We are working on a demo app using people's occlusion in ARKit. Because we want to add videos in the final scene, we use SCNPlane
s to render the video using a SCNBillboardConstraint
to ensure they are facing the right way. These videos are also partially transparent, using a custom shader on the SCNMaterial
we apply (thus playing 2 videos at once).
Now we have some issues where the people's occlusion is very iffy (see image). The video we are using to test is a woman with dark pants and a skirt (if you were wondering what the black is in the image).
The issues we have are that the occlusion does not always line up with the person (as visible in the picture), and that someone's hair is not always correctly detected.

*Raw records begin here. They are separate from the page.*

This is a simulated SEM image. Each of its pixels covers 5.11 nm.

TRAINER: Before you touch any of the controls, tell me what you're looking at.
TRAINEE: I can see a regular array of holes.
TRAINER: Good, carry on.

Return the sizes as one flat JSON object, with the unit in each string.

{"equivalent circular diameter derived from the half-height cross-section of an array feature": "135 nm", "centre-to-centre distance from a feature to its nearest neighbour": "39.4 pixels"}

Now our question is what causes these issues? And how can we improve the problems until they look like this? We are currently exploring if the issues are because we are using a plane, but simply using a SCNBox
does not fix the problem.
Updated: March 06, 2023.
You can improve a quality of People Occlusion
and Object Occlusion
features in ARKit 3.5 / 6.0 thanks to a new Depth API with high-quality ZDepth channel that can be rendered at 60 fps. However, to acquire it, you need an iPhone or iPad with a LiDAR scanner. In ARKit 3.0 you can't improve People Occlusion
feature unless you use Metal or MetalKit (so, it's not easy).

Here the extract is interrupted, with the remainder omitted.